Preston: Yeah, definitely.
Henry: We’re playing a couple festivals this summer already we’re booked for; one in Minnesota, I forget what it’s called. We’re playing Lightning In A Bottle which is in Orange County actually.
Preston: Yeah, Irvine.
Henry: Do Lab puts it on. They do a stage at Coachella too. All [the festivals] are this summer. Coachella would be dope next year.
Islander: Favorite movies and favorite Virtual Boy song.
Preston: Favorite movie… Back To The Future; the first one. Favorite Virtual Boy song… I think it would have to be “Thrust”. Most people like that, a lot of people like “Lost Treasure”.
Islander: You should probably play that tonight.
Preston: We’ll play it. But yeah, I think it has to be “Thrust” for me. We just did a new remix for a homie of ours that’s pretty cool though. It’s really different, but I think “Thrust” still takes the cake.
Henry: Favorite song… I don’t know. Probably “Mass”. That was probably my proudest moment. Favorite movie… I’m gonna say Space Jam.
Islander: Good choice. What was the most surreal moment so far, as Virtual Boy.
Henry: When we walked on stage on New Years Eve. Not this year; last year at the Wells Fargo Theater.
Preston: We had only been performing for a couple of months and we kind of got thrown into it really fast. The next thing you know we’re in front of five thousand people. It’s a little frightening but exciting at the same time.
Henry: Honestly, another one was today. A month ago we got a text from our manager and was like, “Hey I just licensed your song to Skins” (The TV show in the UK). Tonight, on that episode, our song “Mass” is on.
Islander: Wow, that’s incredible.
Henry: Yeah, he was like, “The music supervisor just emailed me and asked for it”.
Preston: Yeah, that was pretty cool.
Henry: We just got booked to play with The Glitch Mob.
Islander: That’s cool.
Henry: The first thing we heard that made us want to make music was The Glitch Mob. We just did a remix for them for their remixes album.
Islander: You guys don’t primarily do chiptune, but that’s definitely a part of it. How did you guys get into that?

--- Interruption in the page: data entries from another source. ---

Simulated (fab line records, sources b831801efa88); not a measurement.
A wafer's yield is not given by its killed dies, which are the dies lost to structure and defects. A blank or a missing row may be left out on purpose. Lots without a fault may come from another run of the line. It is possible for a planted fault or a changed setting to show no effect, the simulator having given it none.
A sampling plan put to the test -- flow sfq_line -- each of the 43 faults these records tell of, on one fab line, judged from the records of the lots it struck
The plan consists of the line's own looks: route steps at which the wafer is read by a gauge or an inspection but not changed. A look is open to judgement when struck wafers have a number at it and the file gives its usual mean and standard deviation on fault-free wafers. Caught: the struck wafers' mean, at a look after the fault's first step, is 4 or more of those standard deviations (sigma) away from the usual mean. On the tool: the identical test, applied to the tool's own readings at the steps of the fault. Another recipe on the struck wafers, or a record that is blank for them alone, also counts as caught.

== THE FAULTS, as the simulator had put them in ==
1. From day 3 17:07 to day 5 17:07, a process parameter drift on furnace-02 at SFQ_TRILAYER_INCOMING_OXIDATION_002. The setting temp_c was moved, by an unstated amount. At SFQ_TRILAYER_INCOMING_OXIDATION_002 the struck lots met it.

Preston: Chiptune is interesting. It kind of just came to us naturally because we love old school synthesizers and stuff, and we love playing around with those nitty-gritty sounds. Henry bought this synthesizer called the Roland SH-101. It’s from the eighties, so its got a lot of these cool square arpeggios on it. It just fit and ended up happening and it was really cool and people were like, “Wow, this is really 8-bit”. It kind of plays into the whole, you know, when people composed for Nintendo videogames. They would write these classical songs on 8-bit so that they could fit the song onto the Gameboy. It’s kind of like a hybrid of electronic meets classical and now meets beat scene dubstep stuff.
Islander: Do you guys consider yourself a part of that scene with Sabrepulse and all the other chiptuney guys?
Preston: I wouldn’t say that, but right now I’ve gotten way into that scene, so expect to hear more of that sound in our music.
Henry: We’re going to probably have a new four track EP on Alpha Pup this summer.
Preston: Yeah, by summer. For sure.
Henry: We’re going to do a full length May 2012.
Preston: We’re working on a B-Sides for SYMPHONY No. NØNE
Islander: Oh, nice.
Henry: We got a remix from this guy Young Montana. He’s from the UK, and he did a remix of “Mass” so that’s going to come out.
Preston: It’s really sick. It’s really cool.
Islander: I asked about the live setup already, but how did it evolve?
Preston: Yeah, oh man that’s a really good question. The way the whole live set ended up happening, we were students at a university, Henry is a guitar performance major, and I sing in the choir there for scholarship and stuff so we were kind of grown up classical, playing piano and guitar and stuff. We had never DJ’d before, so kind of getting thrown into this music technology class and as our final we had to play it live. We had to figure out how to do this live.
Islander: And it’s totally different from doing it in the studio, right?
Preston: Yeah, totally different, but the most natural thing for us was to actually play it out because that was the easiest and we don’t know how to DJ. We ended up just taking all our synths we used in the studio, setting them up, and playing it live; just do it.
Islander: Once you guys graduate, what do you want to do with the project?
Henry: We have all the abilities to put ourselves to work; we just have to say no to a lot of stuff because we’re trying to graduate. In may, we’re just going to tell our agent, “Just go wild, send us wherever”, so this summer we’ll maybe do a tour. Definitely in the fall we’ll be doing a full tour.
Preston: Yeah, for sure.
Islander: Is there any message you want us to include?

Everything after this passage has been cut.